The problem is that the average reporter knows diddley about science and even less about statistics, but he or she knows all about the value of splashy headlines. And most citizens know about as much as the reporters. In the US, at least, we don’t do a very good job teaching about research and research methods, so periodically a new study will be released with some guarded, preliminary findings, and some halfwit cub reporter will jump it like it’s the last chopper out of Saigon (a reference said cub reporter won’t understand, by the way). Next thing you know, all of America is obsessed with what is essentially fiction.

Let me give you a good, and very recent, example. CNN.com yesterday ran a story headlined, “Scientists: Opposites don’t attract.” The lead is fairly straightforward: “The theory that opposites attract is a myth, say a group of U.S. scientists who have found men and women are more likely to choose partners who are similar – or they believe are similar – to themselves.” So far so good. The article explains that “both sexes are most likely to attract individuals who look like them and have the same wealth, social status and share the same outlook towards family and fidelity.”
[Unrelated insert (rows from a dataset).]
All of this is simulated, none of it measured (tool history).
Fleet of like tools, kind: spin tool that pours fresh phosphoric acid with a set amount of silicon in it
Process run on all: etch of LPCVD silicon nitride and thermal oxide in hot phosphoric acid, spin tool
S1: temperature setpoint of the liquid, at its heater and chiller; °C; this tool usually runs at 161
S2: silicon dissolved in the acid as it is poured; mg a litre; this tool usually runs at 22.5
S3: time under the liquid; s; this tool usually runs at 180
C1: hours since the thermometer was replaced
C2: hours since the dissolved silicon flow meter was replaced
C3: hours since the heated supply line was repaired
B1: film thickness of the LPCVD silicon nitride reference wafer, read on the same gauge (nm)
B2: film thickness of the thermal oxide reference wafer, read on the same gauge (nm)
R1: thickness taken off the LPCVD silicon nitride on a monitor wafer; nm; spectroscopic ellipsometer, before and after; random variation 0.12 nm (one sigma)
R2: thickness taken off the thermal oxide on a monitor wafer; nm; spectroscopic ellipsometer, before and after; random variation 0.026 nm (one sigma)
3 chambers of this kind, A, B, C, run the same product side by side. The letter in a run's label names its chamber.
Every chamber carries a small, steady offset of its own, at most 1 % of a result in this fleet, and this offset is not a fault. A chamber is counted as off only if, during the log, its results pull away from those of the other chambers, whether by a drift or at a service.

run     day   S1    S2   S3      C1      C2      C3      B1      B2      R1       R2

Now, having done my share of reading on the subject, I was immediately skeptical (if you haven’t read Nancy Etcoff’s Survival of the Prettiest, I recommend it as a hellaciously well-researched examination of the subject). But hey, I read on. Maybe there’s something new and useful here.

As it turns out, the CNN story is brutally flawed. Now, I can’t speak to the accuracy of the actual study, having not seen it, but the (anonymous) reporter telling us about it doesn’t know the first damned thing about how to evaluate research.

Let’s examine. A few paragraphs down we get this:

“…marriage between equivalent people has the best chance of success, say the scientists from Cornell University in New York.”

And then:

“Between similar matches there was less chance of breaking apart and therefore more stability to bring up children.”

Okay. Maybe. As the esteemed Dr. Stewart Hoover, a former prof of mine at the U of Colorado, was fond of saying, this is a testable hypothesis.

So where did this particular train jump the tracks? Well, reporters are notoriously clueless when it comes to understanding methodology. Fortunately, the writer of the story was kind enough to accidentally demonstrate his/her idiocy. Check this:

“The results were based on questionnaires by 978 students aged between 18 and 24. Respondents were asked to rank the importance they placed on 10 attributes in a long-term partner.”

Errrm, excuse me? You’re going to make claims about “the best chance of success” and “less chance of breaking apart” on a survey administered to students who are 24 at the oldest?!!

Again, the study may be far better than the reporter inadvertently makes it look. For example, if the claim is that similarities dictate who will get together in the first place (and that seems to be part of what is being examined here), then this study may be on the mark (although they’re probably not telling us anything we haven’t seen evidence of before – I was studying personal attraction research that said much the same thing as an undergrad in 1983). (I should also point out that I have serious reservations about this particular breed of “social science,” but for the moment I’ll play along for the sake of argument.)

Or maybe there were separate samples, and the “stay together” claim is based on surveys of older, more established subjects. Don’t know, not from this reportage. But as presented, I’m being asked to believe that we’ve substantially contributed to our understanding of the success and longevity of human relationships based on a questionnaire filled out by mostly undergrads. Trust me on this – I know undergrads. I used to be one. They’re the last place I’d go for valid information on putting together a lasting relationship.

Hell, even if they are experts on the subject, the best they can do is tell you what goes into staying together for what, three years?

In the end, I’m left with a story that makes patently ludicrous claims, and does so in a way that the Science editors at CNN should be ashamed of. Whoever produced this story has no business being a reporter, let alone a science reporter, and the editor who let it slip past him or her – onto the home page of CNN.com, ferchrissakes – needs to be shipped back to the Fashion desk posthaste, preferably at the Fargo bureau.

Our culture finds itself in an odd place re: science and technology. On the one hand, we’re daily producing volumes of advanced knowledge that scientists a mere generation ago couldn’t have imagined. It hurts my simple country boy head to ponder some of the things we now know and some of the challenges our researchers are now addressing. The tech curve is damned near vertical at the moment.

But the laity (that’s means common folk, for any CNN science reporters who may be reading this blog) seem less and less capable of understanding any of it. In the case of high-end theoretical research, that’s forgivable. But when it comes to the reporting and comprehension of basic research like the story here, there is simply no excuse.

While there’s plenty of blame for our public school system, the fact that the country’s Journalism schools are cranking out graduates who lack even the most rudimentary ability to evaluate research reports is nothing short of scandalous.

Our colleges and universities offer plenty of research methods courses, and it’s high time a semester or two became a prerequisite for a Journalism degree.